Managing Microsystems and Conway’s Law with Governance Layers and Trust

A few years back, Wayfair jumped into the microservices revolution feet-first. The results were dramatic. We had tons of activity—hundreds of Wayfair teams launched thousands of microservices. It was great to see so much enthusiasm for microservices, but it came at a cost. We had a lot of confusion about infrastructure permissions: for any given infrastructure resource, who was authorized to manage that resource?

The Confusion

The best way to explain the confusion I touched on above is through a hypothetical example. Let’s say we have a recommendation service, which uses a database and a Kubernetes namespace. The team in question wants to delete pods on the namespace, backup-and-restore the database, and otherwise manage their resources. Seems reasonable enough, right?

For this team, it most certainly is. But for infrastructure teams supporting our database servers and Kubernetes clusters, things begin to get a bit hazier. The big question staring them in the face is: which team should be allowed to manage the recommendation service’s resources? Getting this answer is a fairly rudimentary exercise for a single service—ask a few people and poke around the source code until you figure out who the owners are. But imagine undertaking this hunt in an environment where there are thousands of microservices. What becomes immediately apparent is that poking around source code doesn’t scale.

What tends to happen next is that rather than giving all our developers full access to every infrastructure resource, infrastructure teams go the opposite direction. They lock down access to infrastructure, and use ticketing systems to process operation requests. Now, if a developer wants to perform a backup-and-restore on a database, she needs to file a ticket and wait for an administrator to execute it. That’s a perfectly prudent choice, and it does provide some necessary structure. But it can also slow down developer velocity.

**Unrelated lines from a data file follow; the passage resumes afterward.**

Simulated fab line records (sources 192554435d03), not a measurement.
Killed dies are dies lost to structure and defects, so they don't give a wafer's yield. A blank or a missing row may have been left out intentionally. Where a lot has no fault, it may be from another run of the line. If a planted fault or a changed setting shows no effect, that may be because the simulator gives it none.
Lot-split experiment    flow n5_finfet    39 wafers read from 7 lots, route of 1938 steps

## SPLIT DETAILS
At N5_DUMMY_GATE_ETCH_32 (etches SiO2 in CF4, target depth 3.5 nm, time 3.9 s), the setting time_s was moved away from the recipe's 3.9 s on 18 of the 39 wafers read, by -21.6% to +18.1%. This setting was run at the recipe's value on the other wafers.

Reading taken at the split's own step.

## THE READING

This scenario is what played out at Wayfair, and we knew it was not sustainable. No worries, right? At Wayfair we are lucky to have a data-driven culture, which leads us to detect and measure these kinds of obstacles - so that we can eliminate them. More than that, we have a culture driven by trust on every level: that was our secret weapon.

The Solution: Identifying owners at scale

The answer was to build a governance layer that would make life easier for infrastructure teams and developers. The key components were as follows:

A system for creating microservices, based on the Cookiecutter templating project.
A REST API for storing ownership records, based on the Casbin library. All ownership records take the form “subject, role, object.” For example, “Alice is the owner of the recommendation service.”
A REST API for storing infrastructure relationships. These relationships take the form “microservice, resource type, resource name.” For example, “Recommendation service uses the Kubernetes namespace named recs-svc.”
Our enterprise identity and access management solution, which serves as a source of truth for employee identifiers.
A background job for transforming ownership records into the permissions on the relevant infrastructure platform. For example, the job ensures that when Alice is listed as an owner of the recommendation service, she gains permission on the Kubernetes cluster to operate on the namespace “recs-svc.”

In summary - we tied together two REST APIs so that important events in a microservice’s lifecycle could result in permission updates on infrastructure platforms. Examples of what we deemed an important event would be the creation of a microservice or the addition of an engineer to the team managing a microservice.

Our Innovative Secret Sauce

It’s worth noting that the systems described are somewhat boring technologies: relational databases, standard API development frameworks, a little bit of Python magic, and so forth. As I hinted above, we had a secret weapon: trust.

The entire project was based in trust between infrastructure teams and the developers who use their platforms. We knew that infrastructure teams could not blindly give every developer global access to their platforms. But infrastructure teams could give developers suitable access to the pieces of infrastructure which served those developers’ microservices. Fundamentally, we believed that we could trust each other enough to self-govern our own microservices.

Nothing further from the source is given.